I'll try to use the lazy loading you suggested to create a string iterating upwards using the display names. This should be fastest than creating an array to traverse with every word. Then I'll test it with the 5000 folders test environment. Is it ok for you this approach?

micz avatar Jan 09 '25 20:01 micz

Yep that works for me, thank you so much for persisting on this!

kewisch avatar Jan 09 '25 21:01 kewisch

I added a new property to FolderNode, #_fullSearchString, and then implemented a getter, with lazy laoding of the property. Finally, I use it in the repopulate method.

In the test with 5000 folders, it is as fast as before.

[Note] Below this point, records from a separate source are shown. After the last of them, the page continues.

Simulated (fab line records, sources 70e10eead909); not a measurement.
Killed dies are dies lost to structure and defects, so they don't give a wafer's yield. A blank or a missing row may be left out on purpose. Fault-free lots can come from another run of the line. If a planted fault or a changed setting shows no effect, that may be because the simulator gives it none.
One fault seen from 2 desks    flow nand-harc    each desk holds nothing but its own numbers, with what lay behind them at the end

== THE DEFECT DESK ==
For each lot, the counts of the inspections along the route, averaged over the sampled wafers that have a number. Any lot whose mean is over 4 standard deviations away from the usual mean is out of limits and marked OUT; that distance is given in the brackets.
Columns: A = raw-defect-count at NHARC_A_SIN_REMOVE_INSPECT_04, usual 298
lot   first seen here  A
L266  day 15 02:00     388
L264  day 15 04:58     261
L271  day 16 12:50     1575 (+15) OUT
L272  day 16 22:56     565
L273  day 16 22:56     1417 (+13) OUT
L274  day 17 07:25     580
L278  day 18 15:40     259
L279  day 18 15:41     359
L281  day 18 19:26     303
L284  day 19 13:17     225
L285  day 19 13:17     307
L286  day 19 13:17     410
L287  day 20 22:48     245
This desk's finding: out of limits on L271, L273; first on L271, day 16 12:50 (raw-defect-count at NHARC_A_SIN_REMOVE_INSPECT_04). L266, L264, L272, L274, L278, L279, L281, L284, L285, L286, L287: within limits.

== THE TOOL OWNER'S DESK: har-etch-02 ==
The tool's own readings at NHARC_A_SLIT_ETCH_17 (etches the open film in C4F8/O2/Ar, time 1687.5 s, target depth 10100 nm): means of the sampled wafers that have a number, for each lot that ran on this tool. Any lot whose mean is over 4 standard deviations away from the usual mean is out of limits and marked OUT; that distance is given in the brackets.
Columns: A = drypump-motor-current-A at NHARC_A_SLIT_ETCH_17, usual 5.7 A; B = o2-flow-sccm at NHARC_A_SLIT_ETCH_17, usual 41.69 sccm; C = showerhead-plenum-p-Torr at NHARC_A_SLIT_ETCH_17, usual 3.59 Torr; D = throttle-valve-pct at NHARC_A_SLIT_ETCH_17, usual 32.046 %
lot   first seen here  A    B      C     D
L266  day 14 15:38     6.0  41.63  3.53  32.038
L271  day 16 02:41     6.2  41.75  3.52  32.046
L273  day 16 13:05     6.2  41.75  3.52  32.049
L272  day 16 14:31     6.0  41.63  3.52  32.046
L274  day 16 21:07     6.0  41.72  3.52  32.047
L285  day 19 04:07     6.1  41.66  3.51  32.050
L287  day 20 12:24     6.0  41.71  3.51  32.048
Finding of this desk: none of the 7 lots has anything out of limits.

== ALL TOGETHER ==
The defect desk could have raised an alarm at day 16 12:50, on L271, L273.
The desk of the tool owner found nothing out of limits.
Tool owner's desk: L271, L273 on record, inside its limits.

I hope I got it right this time!

micz avatar Jan 10 '25 21:01 micz

If that https://github.com/kewisch/quickmove-extension/issues/169#issuecomment-2584330744 is right, the next steps could be:

  1. Sync my fork with you last commits
  2. Add the corresponding option
  3. Modify the repopulate method to use the option
  4. Submit a PR

In step 3, do you prefer a single loop with an if statement inside it, or two separate loops with the if condition outside? The former avoids code duplication, but the latter might be faster.

micz avatar Jan 11 '25 15:01 micz

I created the pull request #200. Let me know! 👍

micz avatar Jan 16 '25 21:01 micz

Fixed by #200

kewisch avatar Jan 18 '25 18:01 kewisch